Loving dinosaurs and Noel Gallagher

February 28, 2018 GMT

I didn’t know what to expect when my daughter and I walked into Noel Gallagher and the High Flying Birds at House of Blues in June 2015. His second album, “Chasing Yesterday,” had caught my ear but, admittedly, I’d skipped its predecessor, “Noel Gallagher’s High Flying Birds.” I went because she liked Oasis, a band I had followed fervently for just a few years.

This Saturday, Gallagher and his band return to that venue. Listen to music long enough and you’ll find migratory patterns in your tastes and affinities - sometimes they’re caused by trends, sometimes by age, sometimes they’re just mysteries. In 2015, I was at low ebb with the wibbly wobbly path charted by Gallagher, who arrived a little more than 20 years earlier, seemingly in tact as a full-fledged rock ‘n’ roll star, with Oasis. My memory of that night at House of Blues is arriving at an empty venue. In an instant, the venue was filled with fans ruffled with drunken fervor. A band/crowd singalong to Oasis’ “Don’t Look Back in Anger” near show’s end was one of those lovely communal musical moments you try to convey to your kids years later -usually to a blank stare. Fortunately for me, my kid was one of those singing along.

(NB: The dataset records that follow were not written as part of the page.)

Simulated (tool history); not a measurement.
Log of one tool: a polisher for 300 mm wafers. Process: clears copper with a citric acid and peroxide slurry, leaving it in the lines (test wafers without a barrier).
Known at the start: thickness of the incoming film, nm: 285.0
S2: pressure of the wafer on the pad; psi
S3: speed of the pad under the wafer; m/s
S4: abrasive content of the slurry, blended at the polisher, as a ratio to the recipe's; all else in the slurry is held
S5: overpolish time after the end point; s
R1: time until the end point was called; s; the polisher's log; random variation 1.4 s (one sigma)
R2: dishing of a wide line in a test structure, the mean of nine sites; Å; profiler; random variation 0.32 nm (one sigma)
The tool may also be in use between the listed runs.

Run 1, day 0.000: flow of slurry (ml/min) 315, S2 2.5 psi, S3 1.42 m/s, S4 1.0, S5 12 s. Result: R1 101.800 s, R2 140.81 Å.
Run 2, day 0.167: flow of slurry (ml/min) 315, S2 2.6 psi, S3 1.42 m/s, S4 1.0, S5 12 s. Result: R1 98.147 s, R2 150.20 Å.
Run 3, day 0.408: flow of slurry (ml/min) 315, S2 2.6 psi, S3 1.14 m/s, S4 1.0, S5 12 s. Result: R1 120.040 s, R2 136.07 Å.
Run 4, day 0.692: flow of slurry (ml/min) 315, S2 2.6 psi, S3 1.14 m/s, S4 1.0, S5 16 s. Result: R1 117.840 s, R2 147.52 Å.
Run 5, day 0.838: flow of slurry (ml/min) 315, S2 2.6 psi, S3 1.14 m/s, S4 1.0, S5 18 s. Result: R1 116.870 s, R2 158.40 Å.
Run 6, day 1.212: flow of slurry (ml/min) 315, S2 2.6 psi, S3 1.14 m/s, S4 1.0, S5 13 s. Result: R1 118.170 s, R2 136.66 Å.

The experience was funny because, almost 20 years earlier, I didn’t know what to expect when I walked into Austin’s Liberty Lunch to see Oasis for a budget-friendly $5.

To this day, I remember that show being among the loudest I’ve attended. I recall Gallagher’s brother Liam pointing to a woman in the crowd, pulling her onstage and then directing her backstage. I heard that’s how things worked at old-school rock shows. I’d just never witnessed such a thing before.

As a young person interested in all manner of indie-this and alternative-that, I nevertheless felt some strong pull toward Oasis’ music, which was rock ‘n’ roll without modifiers. Perhaps it was rudimentary, but as presented, the music’s authors cared not a whit if you underestimated it.

Oasis played for the crowd it had. That crowd congregated and crested quickly in the ’90s.

All waves crest, and then they crash.

Music from the ’90s grew gauche, and Oasis was emblematic of its excesses, unlike their unfriendly rivals Blur, whose stylistic agnosticism and Kinks-y concern with subjects like British social class gave them an enduring depth and built a critical barrier reef around the band.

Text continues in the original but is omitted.